[D] Keras – Optimizing GPU usage
So I’m running a parameter search on a binary classification problem I’m working on, using the Talos library under Keras/tensorflow. (Really useful library by the way, though there are a few bugs and the documentation is not as thorough as I’d like).
The training set is about 55k examples with around 600 features each. The pc I’m running it on is an i9 9900k 5Ghz, 32gb ram, M2 drive and a 8GB RTX2080.
Running nvidia-smi (or any other monitoring tool) shows that I am using the GPU for the processing, but utilisation floats between 5-20%.
Clearly I have a bottle neck.
My CPU is showing 10-12% usage on the python process, which I initially thought would equal 100% usage on 1 of the 8 cores, however CPUID/hwInfo show that all the cores are being utilised, and none over ~50%. All temperatures are in the 40s C thanks to water cooling.
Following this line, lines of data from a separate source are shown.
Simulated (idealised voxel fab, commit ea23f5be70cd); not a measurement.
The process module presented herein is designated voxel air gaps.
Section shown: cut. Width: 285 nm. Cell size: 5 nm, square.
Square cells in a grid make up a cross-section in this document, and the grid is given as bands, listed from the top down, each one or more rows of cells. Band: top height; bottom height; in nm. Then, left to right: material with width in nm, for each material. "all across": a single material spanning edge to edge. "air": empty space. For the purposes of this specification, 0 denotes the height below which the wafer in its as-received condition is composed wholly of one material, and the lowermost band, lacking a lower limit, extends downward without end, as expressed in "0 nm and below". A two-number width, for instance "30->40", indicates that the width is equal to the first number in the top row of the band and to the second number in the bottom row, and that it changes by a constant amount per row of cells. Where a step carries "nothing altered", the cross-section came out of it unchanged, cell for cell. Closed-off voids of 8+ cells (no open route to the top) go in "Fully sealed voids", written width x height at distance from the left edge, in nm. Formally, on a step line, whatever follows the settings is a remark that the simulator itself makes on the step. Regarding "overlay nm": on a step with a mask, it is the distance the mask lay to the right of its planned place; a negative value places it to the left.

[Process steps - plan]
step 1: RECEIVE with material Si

The M2 hard drive is showing essentially zero usage, and the python process is only using 2gb of ram, with the system having 13gb remaining unused. The GPU ram usage is ~7.3gb out of 8gb, but I’ve read that tensorflow just eats it up “in case” – so I’m suspecting that the training process is not actually using all of the available GPU ram (however, I’m not sure how to double check this).
If the bottleneck is not on the GPU (cores or ram), CPU, RAM, or Disc, where is it? Any help would be appreciated!
submitted by /u/Zman420